An Elegant Open Notebook

I’ve been looking for an open notebook solution for some time. Tonight, I think I’ve hit a combination of tools that are sufficiently powerful and straightforward enough that I can integrate them into my undergraduate teaching. But first:

Caleb McDaniel’s eloquent argument for why one would want to do it is here: http://wcm1.web.rice.edu/open-notebook-history.html

Carl Boettiger is another inspiration: http://www.carlboettiger.info/lab-notebook.html

Mark Madsen’s explanation of how his open notebook works – and the logic he organizes it by – is similarly an inspiration: http://notebook.madsenlab.org/labnotebook.html

and Ben Marwick’s work is pathbreaking (especially within archaeology): http://rstudio-pubs-static.s3.amazonaws.com/14247_4703e332c133404b9765f61082dd54cc.html

Right. So what is this solution? Zettlekasten + Pykwiki. In an earlier post I got the one-card-per-note ‘zettlekasten’ system that Dan Sheffler uses working on my machine (by the way, you will learn a *lot* if you spend some time reading Dan’s thoughts on the art of note taking). In essence, Dan’s system is just a simple plugin for Sublime Text that designates a particular folder a ‘wiki’. When I type [[ Sublime text shows me a quick list of every markdown file in that folder which I can select to make a link. The link then shows up in my file as [[something like this]] and I can ctrl click on that link to jump to the other file. If there is no file when I hit [[ I can click to create a new file with the text between the [[ and ]] as the file name. It’s a bit like Notational Velocity in that regard (and of course, you could use Notational Velocity if you wanted, though – I’d have to check – I don’t think you can save your notes as separate .md files update: yes, yes you can. In ‘preferences, notes, storage’ there are two lists of file types. Hit the + button under each one in turn, adding ‘md’. Then, highlight the other options and hit the – button. Folks just getting started – start with nvAlt. You can also crosslink as described above in nvAlt using the [[ and typing the first letters of the card you wish to crosslink to).

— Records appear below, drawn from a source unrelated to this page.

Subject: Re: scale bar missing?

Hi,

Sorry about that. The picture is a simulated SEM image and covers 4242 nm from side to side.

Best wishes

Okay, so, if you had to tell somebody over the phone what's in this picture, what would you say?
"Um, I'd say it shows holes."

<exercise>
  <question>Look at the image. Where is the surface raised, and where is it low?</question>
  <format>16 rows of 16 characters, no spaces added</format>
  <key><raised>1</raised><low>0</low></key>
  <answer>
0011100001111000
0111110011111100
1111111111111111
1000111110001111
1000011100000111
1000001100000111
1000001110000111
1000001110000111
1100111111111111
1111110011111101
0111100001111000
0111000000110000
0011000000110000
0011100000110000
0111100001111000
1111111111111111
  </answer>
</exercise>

So, with a bit of forethought and sensible naming conventions, I can quickly build up quite a network of cards. Dan also has a script for exporting annotations made on pdfs from Skim as markdown files (my post on this), and the resulting md file can be chopped up quickly or integrated into the existing network of cards).

This is good. What is even better is being able to keep this structure, searchable, online in a way that could be forked. This is where Pykwiki comes into the picture. Pykwiki is a static site generator, run from the command line, that will take a folder of .md files and generate a site from them, which you can then put on your own server space (see a list of features here). Now, I could just put my Zettlekasten in a github repo in the first place, and then push them online. But the files would lose that network of connections – remember, Sublime is interpreting my [[ ]] as an internal link. Pykwiki *also* understands those [[ ]] as internal links! (caveat: don’t have any spaces in file names).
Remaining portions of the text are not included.